Our friends at The Economist magazine usually talk good sense about free trade and free markets, which makes their retrospective endorsement of the government bailout of General Motors all the more disappointing.
In a leader in the current issue, the editors write that critics of the bailout (count Cato scholars among them) owe President Obama an apology. “His takeover of GM could have gone horribly wrong, but it has not,” they opine.
The Economist argues that, in contrast to state coddling of industries in, say, France, President Obama has driven a hard bargain by requiring GM to fire top management, cut jobs, close plants, and reduce its brand names. The magazine grants that the president’s labor-union allies won special concessions that came at the expense of bondholders, but “by and large Mr. Obama has not used his stakes in GM and Chrysler for political ends.”
First, it’s a pretty low bar to say an intervention was right because it did not go horribly wrong. The editors then too quickly brush over the horrible injustice of stiffing the taxpayers of Indiana and others who bought GM bonds and should have been in line ahead of the more politically connected United Auto Workers union.
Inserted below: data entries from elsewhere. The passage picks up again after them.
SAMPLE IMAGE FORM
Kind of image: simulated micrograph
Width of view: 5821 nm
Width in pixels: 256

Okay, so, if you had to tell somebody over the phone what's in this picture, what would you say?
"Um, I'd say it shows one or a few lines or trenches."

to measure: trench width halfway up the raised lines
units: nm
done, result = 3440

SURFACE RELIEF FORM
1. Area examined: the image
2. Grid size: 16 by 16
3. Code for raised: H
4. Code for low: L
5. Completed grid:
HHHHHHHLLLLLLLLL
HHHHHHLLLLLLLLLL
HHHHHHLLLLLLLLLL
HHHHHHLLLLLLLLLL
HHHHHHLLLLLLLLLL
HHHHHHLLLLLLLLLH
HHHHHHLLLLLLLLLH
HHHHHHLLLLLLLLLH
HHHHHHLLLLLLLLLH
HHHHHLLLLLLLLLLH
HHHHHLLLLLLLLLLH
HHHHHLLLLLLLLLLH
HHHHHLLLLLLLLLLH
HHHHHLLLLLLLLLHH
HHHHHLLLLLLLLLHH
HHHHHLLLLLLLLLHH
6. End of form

To curry favor with organized labor, President Obama put $50 billion of taxpayer resources at risk. A post-bankruptcy GM turned a profit last quarter, along with most other automakers, but it is doubtful its anticipated IPO in the next few months will raise anything like the $80 billion or more needed to return the “investment” to taxpayers.
On top of that, the bailout of GM went far beyond any valid power granted to the federal government by the U.S. Constitution, and it blatantly favored two companies over a multitude of others in the very competitive automobile market.
Remind me again who owes whom an apology?